Then came the day that Hanratty said he found himself alone with Sudol in the family swimming pool during one of several times the priest came to dinner.

“It was the worst thing that I ever experienced,” Hanratty told Daily Voice.

Hanratty kept quiet for more than 30 years, other than to confide in a chosen few amid the 2002 Catholic sex abuse scandal.

“This summer things changed,” he said. “The news that Father Gerry’s superior – Archbishop Theodore McCarrick -- was himself accused of sexually abusing children sent me into a tailspin. I had a mini breakdown on Facebook about it one Sunday as I sat on a bar stool inhaling IPAs like they were oxygen. I knew it wasn’t healthy, I knew I had to speak up.

“If you asked me a week ago, I would probably give you half-truths, insinuations and vague hints,” Hanratty wrote to Daily Voice in a private-message interview. “But it’s all out in the open now.

“Once Pennsylvania broke, I couldn’t keep it in anymore.”

What broke was a grand jury report revealing that more than 1,000 children had been abused by 300 Catholic "predator priests" and bishops in six Pennsylvania dioceses since the 1940s.

Church leaders covered up the crimes, abruptly shifting priests to other parishes or allowing them to resign or retire, the grand jury report issued last week said.

Only two priests ended up charged with criminal offenses.

Fourteen years ago, the Rev. Gerald Sudol – who was at St. Francis from 1986 to 1994 and also spent some time at Bergen Catholic High School – was accused of sexual abuse. The archdiocese settled out of court, cleared the priest of any wrongdoing within the church and reassigned him to a hospice, records show.

Sudol is now with Our Lady of Czestochowa, a Polish church in Jersey City that referred all questions for this story to Jim Goodness, spokesman for the Archdiocese of Newark.

Daily Voice emailed Goodness.

“Sorry," he responded, "but I’m on vacation this week and don’t have access to anything related to the allegation until next week.”

To Hanratty, the numbers of abused youngsters cited in the grand jury report “popped off of computer screens across the globe like sparks hitting the unprotected eye of a steelworker.”

“I read lines that were almost autobiographical,” he told Daily Voice.

It began when he was an altar boy.

“Father Gerry fostered a trust with St. Francis,” Hanratty said. “He was always very physically affectionate, even in public. He preferred to hug rather than shake hands -- and that goes for everyone -- not just the children. I feel like this gave him cover.

“By the time I was 12 years old, those kisses would be open-mouthed,” he told Daily Voice. “I would fight to keep my lips shut as he tried to force his tongue into my mouth.
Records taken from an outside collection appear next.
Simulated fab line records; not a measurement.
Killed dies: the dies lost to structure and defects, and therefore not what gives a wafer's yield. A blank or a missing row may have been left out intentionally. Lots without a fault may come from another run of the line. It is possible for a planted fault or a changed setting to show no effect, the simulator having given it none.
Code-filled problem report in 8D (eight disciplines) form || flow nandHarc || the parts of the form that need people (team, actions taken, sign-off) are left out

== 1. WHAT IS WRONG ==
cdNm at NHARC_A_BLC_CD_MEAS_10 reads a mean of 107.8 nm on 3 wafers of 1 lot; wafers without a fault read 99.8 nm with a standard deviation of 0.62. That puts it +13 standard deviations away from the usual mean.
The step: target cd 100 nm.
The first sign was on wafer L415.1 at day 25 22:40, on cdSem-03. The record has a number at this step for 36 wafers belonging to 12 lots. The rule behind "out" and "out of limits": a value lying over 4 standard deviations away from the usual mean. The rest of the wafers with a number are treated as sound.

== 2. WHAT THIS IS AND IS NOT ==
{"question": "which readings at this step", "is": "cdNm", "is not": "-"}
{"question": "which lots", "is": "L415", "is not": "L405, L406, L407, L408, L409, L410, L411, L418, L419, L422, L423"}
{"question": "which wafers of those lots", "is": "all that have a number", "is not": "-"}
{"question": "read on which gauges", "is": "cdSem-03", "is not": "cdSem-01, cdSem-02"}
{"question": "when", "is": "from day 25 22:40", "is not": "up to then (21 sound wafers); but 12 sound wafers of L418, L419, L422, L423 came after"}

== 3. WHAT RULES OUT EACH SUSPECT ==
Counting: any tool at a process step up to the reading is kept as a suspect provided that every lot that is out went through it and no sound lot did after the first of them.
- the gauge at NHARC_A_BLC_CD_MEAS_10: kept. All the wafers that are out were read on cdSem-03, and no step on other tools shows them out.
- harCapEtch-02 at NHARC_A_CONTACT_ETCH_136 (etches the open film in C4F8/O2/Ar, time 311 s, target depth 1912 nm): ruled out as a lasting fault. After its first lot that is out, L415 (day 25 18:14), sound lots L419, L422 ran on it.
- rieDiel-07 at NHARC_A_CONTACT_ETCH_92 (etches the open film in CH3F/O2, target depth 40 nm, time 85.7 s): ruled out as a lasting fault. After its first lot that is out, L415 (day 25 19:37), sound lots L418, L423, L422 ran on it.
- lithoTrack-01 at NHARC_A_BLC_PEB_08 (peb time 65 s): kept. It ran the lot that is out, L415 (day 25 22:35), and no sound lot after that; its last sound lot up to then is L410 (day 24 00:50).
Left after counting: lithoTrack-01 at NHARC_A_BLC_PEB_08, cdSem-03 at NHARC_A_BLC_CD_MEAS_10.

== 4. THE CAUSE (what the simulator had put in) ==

“You couldn’t escape. He was a larger-than-life man. A ‘gentle giant,’ so-to-speak,” Hanratty said. “To a 120-pound, lanky, awkward kid, escape was impossible.

“Roughly 3 times a week you had to just take it.

“I knew this wasn’t right. My friends did too. We just never talked about it,” he said. “The consensus in the parish was that he was an excellent man and a great priest.”

Still, Hanratty said, the boys found Sudol’s behavior was “f-----g strange.”

So was the fact that the priest had access to a Jersey Shore home, a cottage in the Poconos and a brand-new van – although Hanratty reckoned these were most likely thanks to “family ties.”

Then came that fateful Sunday in the Hanratty family pool.

Sudol “said something about water being soothing, reminiscent of John the Baptist, and then asked me to float on my back and close my eyes,” Hanratty recalled.

“He put one arm underneath my shoulder, the other underneath my upper thigh,” he said. “It was reminiscent of the pose you often see of the Blessed Mother holding her son’s lifeless body after he was taken down from the cross.

“He was talking about John the Baptist and then segued into our changing bodies” while asking questions about his private parts, Hanratty said.

“That was the first time I ever noticed that he was physically being aroused,” he said. “I felt trapped in my own backyard. 50 feet from my door.”

There were other boys, two of whom Hanratty said later committed suicide. But in those cases, he said, “it’s certainly not my story to tell.”

Given what happened to them, he reasoned that his experience wasn’t so bad. But that was only denial – one of several stages of grief.

“It was a very long process,” Hanratty told Daily Voice. “I first hinted at the abuse to my wife, family and some close friends about 15 years ago, not long after the Boston scandal broke. I was convinced that would bring healing. But it never did.

“Make no mistake: I’ve had some very, very good times in these last 15 years. They were some of the best years of my life. But this trauma was always there, even if it lay dormant for long periods of time.”

Hanratty was reading through the 1,356-page grand jury report last week when he hit a line that stopped him cold. It referred to the internal policies of the various archdioceses:

“When a priest does have to be removed, don’t say why. Tell his parishioners that he is on ‘sick leave,’ or suffering from ‘nervous exhaustion.’

Hanratty instantly recalled the day when his mother asked whether he’d heard that Sudol had left St. Francis. When he asked why, he said, she told him the pastor cited “nervous exhaustion – whatever that means.”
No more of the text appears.